Ĥida writes in the name of Arizal that prayer recited the Sephardic nusaĥ ascends through any of the twelve gates. Therefore, in his opinion, Ashkenazim may switch to the Sephardic nusaĥ (see Yabi’a Omer 6:10; Yeĥaveh Da’at 3:6). In contrast, Ĥasidim claim that their nusaĥ (called “Nusaĥ Sepharad” even though it was developed as the liturgy of Eastern European Ĥasidic communities and was not practiced in Sephardic communities) is superior. They maintain that the greatest Ĥasidim investigated and examined numerous versions of the liturgy based on kabbalistic meanings and halakhic considerations and and selected the best among them. The Yemenites, too, claim that their nusaĥ is most precise, for the Jews of Yemen, in all their years of exile, did not wander. Rather, in response to Arab persecution of Yemenite Jews, these communities intensified their dogged and meticulous preservation of their customs. Indeed, Yemenite Torah have been found to be closest in their precision to the Aleppo Codex, the standard of precision for the Torah text. Of course, those who pray in the Ashkenazic nusaĥ also assert that their custom is the most meticulous, transmitted from person to person as far back as Shimon Ha-Pekuli. Furthermore, the basis for Sephardic custom lies with the Amora’im and Ge’onim of Babylonia, whereas Ashkenazic custom originates with the Amora’im and Ge’onim of Eretz Yisrael, who were more proficient in aggada, esoteric wisdom, and liturgy. Incidentally, the reason for certain similarities between the Ashkenazic and the original Yemenite nusaĥ (Baladi), is that both were influenced by the Ge’onim of Eretz Yisrael.
In general, every rite has advantages, and it is not in our power to determine which one is superior. As states in Responsa Ĥatam Sofer (1:15), every nusaĥ is equal, and the fact that Arizal offered mystical interpretations of Nusaĥ Sephard is because he was accustomed to praying in that nusaĥ. Had he been accustomed to praying in the Ashkenazic Nusaĥ, he would have composed mystical kavanot for that rite.
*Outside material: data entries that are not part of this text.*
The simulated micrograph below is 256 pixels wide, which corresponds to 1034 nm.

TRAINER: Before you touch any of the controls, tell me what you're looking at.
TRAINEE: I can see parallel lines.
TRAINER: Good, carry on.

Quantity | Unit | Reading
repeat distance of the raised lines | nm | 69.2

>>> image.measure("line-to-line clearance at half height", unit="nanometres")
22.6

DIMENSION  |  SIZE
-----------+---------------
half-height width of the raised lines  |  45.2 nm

Even if we were to know that a particular custom is more precise, it would still be proper for everyone to continue practicing their received customs, for continuing ancestral traditions is a strong basis for faith. Moreover, even less accurate rites certainly have specific points in their favor that we must be careful to preserve. Only after the Sanhedrin is established will we be able to institute a uniform nusaĥ, which will incorporate the benefits of each nusaĥ. Yet even then, there will be room for different emphases in supplementary prayers and distinct melodies, corresponding to the twelve gates; each community according to its ways.